Saving Congress From Itself
Published: July 29th, 2011
By: Steven and Cokie Roberts

Saving Congress from itself

Rancor and recrimination are suffocating Washington like a summer heat wave, but the nasty tone of the debate obscures an important point of agreement. Leaders in both parties now agree that Congress is a failure. It cannot, they concede, make the painful decisions necessary to defuse the country’s exploding budget deficits.

In exchange for a vote to increase the government’s borrowing authority, Republicans have demanded massive cuts in federal spending. House Speaker John Boehner and President Obama tried, and failed, to negotiate a “grand bargain” that would both reduce benefits and raise revenues. Boehner and the Senate’s Democratic leader, Harry Reid, then advanced competing – and far more modest –deficit reduction plans that would do little to solve the long-term problem.
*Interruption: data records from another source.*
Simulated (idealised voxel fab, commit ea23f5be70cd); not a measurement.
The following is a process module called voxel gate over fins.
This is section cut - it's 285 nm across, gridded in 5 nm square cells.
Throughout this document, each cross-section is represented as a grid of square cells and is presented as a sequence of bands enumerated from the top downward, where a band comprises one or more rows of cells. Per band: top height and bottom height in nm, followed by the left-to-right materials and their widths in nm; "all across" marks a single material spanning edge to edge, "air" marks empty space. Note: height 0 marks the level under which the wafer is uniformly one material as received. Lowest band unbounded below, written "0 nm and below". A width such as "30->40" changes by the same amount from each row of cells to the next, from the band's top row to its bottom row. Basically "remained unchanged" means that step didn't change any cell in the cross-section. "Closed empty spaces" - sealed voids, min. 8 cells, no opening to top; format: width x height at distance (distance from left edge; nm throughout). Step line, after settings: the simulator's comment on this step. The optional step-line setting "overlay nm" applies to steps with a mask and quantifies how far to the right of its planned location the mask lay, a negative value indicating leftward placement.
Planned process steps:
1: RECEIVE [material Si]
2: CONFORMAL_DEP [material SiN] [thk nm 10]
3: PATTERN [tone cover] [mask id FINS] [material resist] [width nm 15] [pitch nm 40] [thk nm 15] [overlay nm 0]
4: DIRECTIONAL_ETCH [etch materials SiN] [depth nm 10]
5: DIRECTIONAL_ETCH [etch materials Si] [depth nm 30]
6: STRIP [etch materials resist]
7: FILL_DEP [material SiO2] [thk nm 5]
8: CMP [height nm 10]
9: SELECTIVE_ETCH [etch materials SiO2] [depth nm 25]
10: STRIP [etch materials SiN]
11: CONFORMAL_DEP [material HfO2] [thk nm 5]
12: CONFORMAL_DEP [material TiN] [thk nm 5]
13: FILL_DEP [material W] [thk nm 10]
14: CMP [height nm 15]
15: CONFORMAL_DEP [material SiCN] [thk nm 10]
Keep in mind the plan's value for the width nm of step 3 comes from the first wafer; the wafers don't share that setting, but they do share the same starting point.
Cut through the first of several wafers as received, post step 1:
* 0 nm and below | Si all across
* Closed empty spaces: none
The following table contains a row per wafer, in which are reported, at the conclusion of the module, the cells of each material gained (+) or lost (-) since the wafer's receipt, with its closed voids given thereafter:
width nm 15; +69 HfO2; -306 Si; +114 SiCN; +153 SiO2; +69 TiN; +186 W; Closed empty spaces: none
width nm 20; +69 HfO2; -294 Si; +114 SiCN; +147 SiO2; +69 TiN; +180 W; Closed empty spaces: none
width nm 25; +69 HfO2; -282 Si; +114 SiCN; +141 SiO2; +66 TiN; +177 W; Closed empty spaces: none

But look closely. Both Boehner and Reid have proposed some form of congressional commission empowered to make the wrenching decisions that the country needs but that lawmakers cannot, or will not, make on their own. Both leaders agree that their colleagues should be forced to vote, up or down, on the commission’s recommendations, without filibusters or other dilatory tactics.

This is a sad day. The U.S. Congress is the greatest legislative body ever devised. But it has lost the capacity to act, even in the face of a profound threat to the national interest.